To: Dragon 1 who wrote (13103)8/28/1999 12:24:00 AM
From: id  Respond to of 16892
 
My streamer has been conking out sporadically over the past few days--both Thursday and Friday, especially late in the day around three/three-thirty.



To: Dragon 1 who wrote (13103)8/31/1999 12:16:00 PM
From: D. Chapman  Read Replies (1) | Respond to of 16892
 
Trading after the closing bell


pathfinder.com

Friday, August 27, 1999

Trading after the closing bell
After-hours trading is finally here, but is it something the average investor ought to try?

By Borzou Daragahi

As you've no doubt heard or read recently, a handful of online brokers have finally granted small investors access to the world of after-hours trading. But as some of the pioneers who've tried it can attest, the sparse-volume sessions may not be such a bonanza for individual investors.

Though the gates are open, few ordinary investors have rushed in. Datek, which offers subscribers access to the after-hours session of the Island electronics communications network, or ECN, has reported only about 800 late trades a day, with a record 1,400 trades executed on Aug.17, right after Dell reported earnings.

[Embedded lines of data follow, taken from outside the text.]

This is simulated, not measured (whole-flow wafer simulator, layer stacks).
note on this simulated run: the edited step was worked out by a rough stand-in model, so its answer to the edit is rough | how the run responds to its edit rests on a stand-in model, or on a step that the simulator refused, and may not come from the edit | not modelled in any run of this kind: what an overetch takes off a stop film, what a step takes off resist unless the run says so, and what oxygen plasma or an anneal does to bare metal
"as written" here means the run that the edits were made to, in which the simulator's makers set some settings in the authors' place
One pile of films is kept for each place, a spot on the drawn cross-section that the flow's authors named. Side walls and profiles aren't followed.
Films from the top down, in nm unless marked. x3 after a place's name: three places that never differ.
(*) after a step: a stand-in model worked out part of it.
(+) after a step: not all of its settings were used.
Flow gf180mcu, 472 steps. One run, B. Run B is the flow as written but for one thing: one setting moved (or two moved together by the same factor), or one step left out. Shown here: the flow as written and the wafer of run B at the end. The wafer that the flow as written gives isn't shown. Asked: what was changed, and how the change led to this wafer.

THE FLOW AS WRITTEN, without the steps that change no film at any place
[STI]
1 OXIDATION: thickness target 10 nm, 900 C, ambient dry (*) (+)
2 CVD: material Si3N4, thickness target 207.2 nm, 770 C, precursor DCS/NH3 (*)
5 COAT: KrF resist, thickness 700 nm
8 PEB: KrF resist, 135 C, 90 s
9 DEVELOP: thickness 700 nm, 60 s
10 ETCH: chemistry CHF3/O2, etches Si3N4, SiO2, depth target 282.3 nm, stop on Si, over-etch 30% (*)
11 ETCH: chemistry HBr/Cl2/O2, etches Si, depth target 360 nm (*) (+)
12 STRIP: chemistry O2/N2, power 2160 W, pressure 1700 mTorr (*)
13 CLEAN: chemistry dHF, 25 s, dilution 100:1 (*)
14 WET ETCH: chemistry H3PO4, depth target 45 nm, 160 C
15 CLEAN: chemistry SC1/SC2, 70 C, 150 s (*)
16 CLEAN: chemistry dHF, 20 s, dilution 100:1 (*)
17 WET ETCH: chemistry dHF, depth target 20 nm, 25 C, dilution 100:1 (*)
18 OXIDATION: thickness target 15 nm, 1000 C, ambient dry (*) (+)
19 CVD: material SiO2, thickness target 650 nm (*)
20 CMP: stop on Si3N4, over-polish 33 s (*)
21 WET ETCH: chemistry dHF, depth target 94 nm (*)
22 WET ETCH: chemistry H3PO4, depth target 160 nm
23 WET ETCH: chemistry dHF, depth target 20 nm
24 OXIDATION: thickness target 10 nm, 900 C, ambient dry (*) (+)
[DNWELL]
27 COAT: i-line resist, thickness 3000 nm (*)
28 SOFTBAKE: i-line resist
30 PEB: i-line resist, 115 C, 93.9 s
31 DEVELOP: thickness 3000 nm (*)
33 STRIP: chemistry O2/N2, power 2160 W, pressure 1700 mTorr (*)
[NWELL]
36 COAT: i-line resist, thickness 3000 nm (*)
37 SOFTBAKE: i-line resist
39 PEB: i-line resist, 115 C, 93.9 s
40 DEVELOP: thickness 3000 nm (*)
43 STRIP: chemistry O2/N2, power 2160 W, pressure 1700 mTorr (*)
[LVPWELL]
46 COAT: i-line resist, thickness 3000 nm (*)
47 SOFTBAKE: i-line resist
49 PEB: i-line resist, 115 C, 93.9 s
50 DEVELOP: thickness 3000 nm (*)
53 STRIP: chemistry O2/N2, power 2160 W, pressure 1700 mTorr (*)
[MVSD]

The volatile, low-volume nature of the after-hours sessions makes trading large-cap stocks dangerous and small-cap stocks, well, nearly impossible.

"For many of the stocks in the Russell 2000, there are no bids or offers," said Halbert Uy, a 26-year-old full-time trader in Washington D.C. "For some of the thinner stocks, forget it."

Just about every online brokerage is already offering or has plans to offer after-hours trading in the next few months. "It's not so much consumer demand as it is perception of consumer demand" that's driving the growth of after-hours trading, said Robert Sterling, an analyst at Jupiter Communications. "Nobody wants to be the firm that doesn't offer it."

Earlier this month, Datek launched a 4 p.m.-to-5:15 p.m. Eastern time trading session for Nasdaq stocks, while Discover and Dreyfus recently began using MarketXT to rout orders for 200 of the largest NYSE and Nasdaq stocks from 6 p.m.-to-8 p.m. Eastern time. To prevent investors from buying or selling at extreme prices during the thinly traded after-hours sessions, the online brokers will only allow customers to place limit orders, where you specify a price at which you're willing to buy or sell.

Low trading volume remains the biggest problem for after-hours trading sessions. And even for the big institutional trading that takes place over ECNs like Instinet, most of the action takes place right after the bell. By the time 5:30 p.m. Eastern time rolls around, most of the trading desks of the big institutions have packed up and headed for Westchester, Long Island or New Jersey.

"After the post-close rush, trading volume slows significantly," says Daniel Burke, an analyst at Gomez Advisors. "One of the biggest challenges is to make sure there's enough fair pricing instead of spotty pricing. The more buyers and sellers you have, the more you generate a true market."

And what about the long-held dream of trading on late earnings reports, like the big boys do? If you're smart, you won't bother, said Uy. "You could get burned badly trying to play that game," he said. "It's not the earnings that are important--it's the analyst conference call and the reaction to the conference call."

Uy himself has developed some unorthodox money-making strategies. Every evening after the closing bell, for example, he makes between five and ten trades in the new after-hours market. But rather than trying to take advantage of late earnings reports releases, Uy plays discrepancies in the bid and ask prices of small-cap stocks.

"Volume is very thin," Uy said "A lot of times after the close you see people who just want out at any cost, and you'll get unusually cheap prices. But the more thinly traded ones are the ones you can take advantage of the price inefficiencies."

In other words, Uy doesn't use the after-hours market to make straight-up trades, but to make arbitrage plays on the price irrationalities created by the after-hours markets themselves.

Uy is not alone. In e-mails and message board posts, many online investors said they've used the after-hours markets to make money off of small price discrepances, which suggests the after-hours market may not be the best place for the average investor.

Ed Forrest, an Oklahoma City retiree who trades through Datek, is an example. One day, just after Dell closed at 41 3/8, Forrest put in a buy limit order for Dell at 41, "just for the heck of it." To his surprise, it went through.

Within 17 minutes, he'd turned around and sold it for 41 3/8. "All I'm looking for is a 1/4 or 3/8," said Forrest. "I buy enough shares to make it worthwhile."